Updated: Jul 7, 2020

On Friday, October 25, 2019, Denver CALC and the Larimer County Public Health Department partnered to host “Planning with People First,” a built environment and health equity learning workshop. The event brought together city and nonprofit leaders from Denver and Larimer Counties together to discuss the challenges and importance of working together with community residents on health and environmental issues.

What is people-first planning?

In her opening remarks, Liz Young Winne of Larimer County Department of Health and Environment noted that, “Many of our partners are interested in community engagement, but some struggle to know the first steps to take.” Public health and other community-facing organizations have long known the importance of engaging and elevating the voices of the communities they serve. However, the processes and systems we use to “engage the community” need updating. Many of the residents we serve cannot engage with traditional public processes that occur during working hours, or do not include options for child care or interpretation. Even when these basic needs are met, people may not feel welcome or empowered to share their perspectives. As Kayla Gilbert stated in her introduction, traditional models of engagement cater most to residents with the time and resources to show up. Meanwhile, entire communities— their voices, their experiences, and their needs and strengths— can be left out completely. Our aim in hosting this workshop was to learn from regional efforts to improve outreach and participation in plans and policies, starting with people and their lived experiences.

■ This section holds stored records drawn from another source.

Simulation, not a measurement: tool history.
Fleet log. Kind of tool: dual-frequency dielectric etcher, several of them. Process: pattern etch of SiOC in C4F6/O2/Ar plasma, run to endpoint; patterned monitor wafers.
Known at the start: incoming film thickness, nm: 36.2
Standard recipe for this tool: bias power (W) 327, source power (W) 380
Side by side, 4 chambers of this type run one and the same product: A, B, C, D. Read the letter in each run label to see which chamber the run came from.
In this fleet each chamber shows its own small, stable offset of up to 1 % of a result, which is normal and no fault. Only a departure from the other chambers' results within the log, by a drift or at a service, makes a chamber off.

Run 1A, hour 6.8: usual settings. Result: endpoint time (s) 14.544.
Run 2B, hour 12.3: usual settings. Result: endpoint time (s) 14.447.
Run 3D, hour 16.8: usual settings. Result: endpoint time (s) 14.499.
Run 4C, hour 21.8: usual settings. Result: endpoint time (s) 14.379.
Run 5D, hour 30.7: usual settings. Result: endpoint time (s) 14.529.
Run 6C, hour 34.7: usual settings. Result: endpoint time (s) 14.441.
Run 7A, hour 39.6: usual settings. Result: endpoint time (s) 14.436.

In the first session, we heard from Paul Aldretti of Denver Public Health and Environment’s Office of Health Equity and Healthy Larimer. Paul discussed how DPHE was revising its approach to community outreach in Globeville-Elyria Swansea, an area which has long faced health and access challenges compared to the rest of Denver, and is currently the neighborhood most affected by the I-70 expansion. After a public hearing on a noise variance for the expansion revealed a number of community concerns beyond the project, DPHE has evolved its approach to community outreach, and is hosting a series of meetings in the neighborhood to hear and begin to address these concerns. By shifting their approach, DPHE hopes to begin to build more effective and trusted channels of communication for this neighborhood, both in light of the project and for continuing concerns or issues. As Paul stated, communities experience health and environmental issues in real time, in their daily lives, not as they are organized by city agencies. As public agencies, we can acknowledge this by building more flexibility and access points for concerns into our public engagement processes.

Next, two of the members of Healthy Larimer, Mary Maldonado and Darlene Kilpatrick, and Kelsey Lyon, Health Planning and Partnership Supervisor, spoke to the group about their resident-led committee that helps guide the Community Health Improvement Plan (CHIP) process for Larimer County Department of Health and Environment. A goal to “mobilize and share power” was identified through the CHIP process, putting the ball in the Health Department’s court on how to start. After several internal discussions to better understand health equity, the Department worked with the community to form a committee of residents to lead the CHIP process. They discussed the importance of recognizing and valuing different types of expertise, and the committee brought empathy and dimension to the plan. One of the committee members discussed how her lived experience helped her relate to and advocate for various groups mentioned in the CHIP, such as people living with substance use, homelessness, and family caretaking. The committee emphasized that local expertise, paying committee members, and providing child care were important strategies to help members stay engaged and contribute.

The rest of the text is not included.